KABUL: One person was killed and 17 others
wounded Sunday in three successive blasts in Kabul, Afghan officials said,
capping a murderous week of mayhem across the city. Among the wounded was an
Afghan journalist who appeared to have been live-streaming the aftermath of the
first explosion when a second bomb went off.

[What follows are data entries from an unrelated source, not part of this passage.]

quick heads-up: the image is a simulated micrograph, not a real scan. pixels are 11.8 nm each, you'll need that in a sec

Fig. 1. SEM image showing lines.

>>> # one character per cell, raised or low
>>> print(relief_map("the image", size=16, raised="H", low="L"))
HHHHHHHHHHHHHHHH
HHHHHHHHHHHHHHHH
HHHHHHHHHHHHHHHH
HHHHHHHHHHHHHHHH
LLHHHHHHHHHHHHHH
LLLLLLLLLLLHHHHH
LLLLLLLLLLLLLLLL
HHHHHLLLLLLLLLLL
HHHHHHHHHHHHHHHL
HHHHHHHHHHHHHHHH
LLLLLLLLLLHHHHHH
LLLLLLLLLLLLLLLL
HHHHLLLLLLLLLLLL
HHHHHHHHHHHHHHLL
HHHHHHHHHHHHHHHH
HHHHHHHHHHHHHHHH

The events started with the detonation of a
sticky bomb -- a growing menace in Kabul, where insurgents and criminals slap
magnetic bombs on the underside of vehicles. The charge had been placed under a
bus carrying officials headed to the Kabul Education University, interior
ministry spokesman Nasrat Rahimi said.
In the immediate aftermath, two more bombs
that had been planted by the side of the road went off, he added."In
total, one Afghan civilian was martyred and 17 others, including a local
journalist and five Afghan forces, have been slightly wounded," Rahimi
said. Health ministry spokesman Wahidullah Mayar confirmed the toll. There was
no immediate claim of responsibility, but both the Taliban and Daesh group have
carried out recent blasts.
According to a video circulating on social
media, the journalist was hit in the leg by the second bomb. Last year, nine
journalists including AFP Kabul's chief photographer Shah Marai were killed in
a secondary explosion after rushing to the scene of an initial blast. Even
though the Taliban and the US are set to begin a new round of peace talks in
Doha this month, violence across Afghanistan continues unabated, with civilians
often bearing the brunt of the bloodshed.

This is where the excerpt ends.